Ah, Wallace and Gromit’s Grand Adventures. With half your season already complete, what will you offer us in the final two episodes? We’ve already taken on mutated bees and unruly houseguests — what’s next?
Today, we find out the answer. Muzzled!, the third of four Wallace and Gromit episodes, tasks our heroes with saving a group of homeless puppies, taking out a maniacal, mustachioed malfeasant, and, time permitting, eating some ice cream.
But is Muzzled! a worthy addition to the Wallace and Gromit legacy? Does it reach the heights of the first episode, or does it share more in common with the series’ underwhelming second installment?
Hit the jump to find out what Anthony Burch and Conrad Zimmerman thought.
Wallace and Gromit’s Grand Adventures: Muzzled! (PC [reviewed]/Xbox Live)
Developed by Aardman and Telltale Games
Published by Telltale Games
Released on June 16th, 2009 (US)
MSRP: $34.95 (includes all four episodes)
Muzzled! is the cutest Wallace and Gromit episode thus far. Sure, it’s got some of the series’ best puzzles and a much better plot than The Last Resort, but my enjoyment of all things Wallace and/or Gromit related tend to hinge heavily on how charming they manage to be.
Given that this newest episode concerns the duo’s attempts to save a trio of homeless puppies from the hands of a maniacal con artist, I feel justified in calling Muzzled! a pretty adorable success.
The situation is as follows: West Wallaby Street’s puppy shelter has broken down, sending countless (and by “countless,” I mean “three”) puppies loose on the town. Luckily, a newcomer named Monty Muzzle offers to rebuild the town shelter through ticket sales for his travelling fair, which itself boasts a pie contest, tic-tac-toe versus a chicken, and a large, inflatable likeness of Monty’s head. After befriending the three lost (and, once again, adorable) puppies and delivering them into Monty’s assumedly loving arms, Wallace and Gromit begin to suspect that there may be more to Monty Muzzle’s fair than meets the eye.
Well, Gromit begins to suspect something, anyway. Wallace sort of stands around like an idiot and makes fish-flavored ice cream, because he’s Wallace.
Though you might not think so from reading a poorly summarized description of the plot, it does not quite follow the typical structure of the previous two episodes. Where Fright of the Bumblebees and The Last Resort lent themselves to constant protagonist switching between Wallace and Gromit, Muzzled! is separated into two distinct acts. About 80% of the episode takes place from Gromit’s perspective, while Wallace only becomes playable during the last 20% of the episode. While one might assume Gromit’s silent shakes of the head at every incorrect puzzle solution would get tiresome after a while, the Gromit-heavy narrative actually represents a refreshing change of pace for the series. Gromit has a distinctly personal stake in solving the mystery of Monty Muzzle’s circus, and thus it makes perfect sense that the player would spend more time in his shoes than Wallace’s.

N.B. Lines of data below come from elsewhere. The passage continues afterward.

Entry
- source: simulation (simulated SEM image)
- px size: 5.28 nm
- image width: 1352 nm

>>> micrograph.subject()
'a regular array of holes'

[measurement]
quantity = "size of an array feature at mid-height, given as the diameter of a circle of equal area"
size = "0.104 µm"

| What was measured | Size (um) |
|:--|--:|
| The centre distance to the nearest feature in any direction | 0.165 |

The new characters are all quite likeable, as well: the three dogs Wallace and Gromit befriend are cute as hell (I literally muttered “awww” more than once while playing through the episode), and Monty Muzzle is a serviceable villain. He’s not quite as cool as the penguin from The Wrong Trousers — but really, who is? — but he’s pretty much on the same level as the evil hunter from Curse of the Were-Rabbit. I wouldn’t mind seeing him again.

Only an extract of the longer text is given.